The other night we went to a great dinner at John Elways's Restaurant at the Ritz Carlton in downtown Denver. There was a Glenmorangie single malt scotch whisky dinner in their private dining room and six different scotchs were served that evening. Of all the six, I liked the Lasanta the best because of its sherry overtones.
The first course were some deliciously pan-fried sweet breads with finely shaved fennel and asparagus dressed with a sprinkling of walnuts and a blood orange vinaigrette. I thought this was the best dish of the evening but I would have preferred a vinaigrette with a really good, aged balsamic vinegar.
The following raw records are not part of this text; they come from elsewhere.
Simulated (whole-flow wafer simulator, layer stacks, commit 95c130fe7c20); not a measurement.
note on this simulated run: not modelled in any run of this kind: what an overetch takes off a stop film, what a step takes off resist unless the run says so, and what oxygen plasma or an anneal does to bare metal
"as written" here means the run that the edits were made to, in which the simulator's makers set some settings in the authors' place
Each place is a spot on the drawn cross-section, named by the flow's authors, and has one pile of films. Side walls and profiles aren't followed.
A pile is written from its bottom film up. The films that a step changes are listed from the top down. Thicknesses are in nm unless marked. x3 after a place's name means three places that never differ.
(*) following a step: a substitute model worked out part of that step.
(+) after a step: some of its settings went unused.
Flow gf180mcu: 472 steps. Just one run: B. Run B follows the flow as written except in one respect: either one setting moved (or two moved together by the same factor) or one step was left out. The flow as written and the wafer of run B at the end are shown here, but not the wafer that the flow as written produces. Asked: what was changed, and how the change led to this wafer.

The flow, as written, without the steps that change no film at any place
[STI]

The next course was seared duck agnolotti (Agnolotti is Italian for priest's hats - small, crescent shaped ravioli) with a puree of butternut squash topped with a citrus cream and ground hazelnuts. The butternut puree was a bit too sweet and I would have thought
deep-fried crispy shallots would have added a better dimension to the overall dish instead of the ground hazelnuts.
The third course was three, large seared scallops with a minted cauliflower puree with a dollop of caviar on each scallop and drizzled with a ginger oil. Perfectly seared scallops. Wish there was more of the ginger oil though.
By now, I am totally stuffed but I had to have at least two bites of the braised short ribs that that just fell apart when I put my fork into it.
It was a sold out event and because of the over whelming interest in the dinner, there were around 65 people there than the original planned crowd of 30 some. The portions were generous and the presentation of each dish was very punctual. A different chef prepared each course and he came into the dining room to explain it. It was a very enjoyable evening and I certainly would go back for another special dinner. OK, now I am hungry again!